3.6. Stability before and after Mn²⁺ Doping

The thermal stabilities of the perovskite materials before and after Mn²⁺ doping are first investigated by the temperature-dependent PL experiments. The PL spectra of the CsPbBr₃ precursor at temperatures varying from 25 to 135 °C are shown in Figure 11a. It can be found that, with the increase in temperature, the PL peak at 523 nm decreases significantly. When the temperature reaches 135 °C, almost no PL emission is found for the CsPbBr₃ precursor. Figure 11b shows the PL spectra of the optimum CsPb(Cl/Br)₃:Mn product tested at the temperatures change from 25 to 185 °C. With the increase in temperature, the exciton emission peak at 437 nm and the Mn²⁺ emission peak at 597 nm decreases synchronously. At 135 °C, two distinct emission peaks could still be seen, and the remnant PL of the exciton emission peak is about 5.04%, which is higher than that (0.93%) of the CsPbBr₃ precursor (Figure S14a). The corresponding PL positions of the exciton emissions are provided in Figure S14b, and the change range (437 to 439.5 nm) of CsPb(Cl/Br)₃:Mn is smaller than that (523 to 527 nm) of the CsPbBr₃ precursor. All these indicate that CsPb(Cl/Br)₃:Mn has higher thermal stability compared with that of the CsPbBr₃ precursor.

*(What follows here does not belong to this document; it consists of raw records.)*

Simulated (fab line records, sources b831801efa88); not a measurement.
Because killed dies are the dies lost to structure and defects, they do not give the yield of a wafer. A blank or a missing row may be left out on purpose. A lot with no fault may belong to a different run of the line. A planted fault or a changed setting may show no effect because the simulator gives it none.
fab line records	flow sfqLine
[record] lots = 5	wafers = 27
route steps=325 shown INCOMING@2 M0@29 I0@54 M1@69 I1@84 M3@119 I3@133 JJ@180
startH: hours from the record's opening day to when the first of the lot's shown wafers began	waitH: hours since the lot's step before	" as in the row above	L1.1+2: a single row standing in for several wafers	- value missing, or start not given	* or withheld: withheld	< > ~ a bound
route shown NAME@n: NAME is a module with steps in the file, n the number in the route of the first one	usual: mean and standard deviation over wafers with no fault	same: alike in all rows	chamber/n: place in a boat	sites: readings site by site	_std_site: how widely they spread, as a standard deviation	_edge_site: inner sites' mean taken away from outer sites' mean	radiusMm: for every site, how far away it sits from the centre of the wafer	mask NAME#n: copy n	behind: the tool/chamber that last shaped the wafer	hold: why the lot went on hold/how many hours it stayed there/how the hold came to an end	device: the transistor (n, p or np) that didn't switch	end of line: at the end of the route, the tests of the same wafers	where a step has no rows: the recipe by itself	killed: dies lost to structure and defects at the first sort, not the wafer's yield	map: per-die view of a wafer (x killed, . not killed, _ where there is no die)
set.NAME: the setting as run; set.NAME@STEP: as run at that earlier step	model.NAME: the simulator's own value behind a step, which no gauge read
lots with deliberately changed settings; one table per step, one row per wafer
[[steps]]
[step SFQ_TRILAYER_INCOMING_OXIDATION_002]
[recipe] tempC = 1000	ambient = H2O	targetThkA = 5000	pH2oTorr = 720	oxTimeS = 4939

To further compare the stability of the products before and after Mn²⁺ doping, their PL emission spectra after storing in air for one year are tested. As shown in Figure 11c, the PL decrease in the CsPbBr₃ precursor and CsPb(Cl/Br)₃:Mn is not obvious, and high PLQYs of 86% and 93% are respectively maintained after one year. Figure 11d–g shows the optical images of them, and the luminescence color of the CsPbBr₃ precursor is changed from bright green (Figure 11d) to bright orange (Figure 11f) for CsPb(Cl/Br)₃:Mn, which almost maintain the same even after one year. The maintenance of the PLQYs and the color-tunable luminescence properties suggests the high stability of the products fabricated by using microwave heating.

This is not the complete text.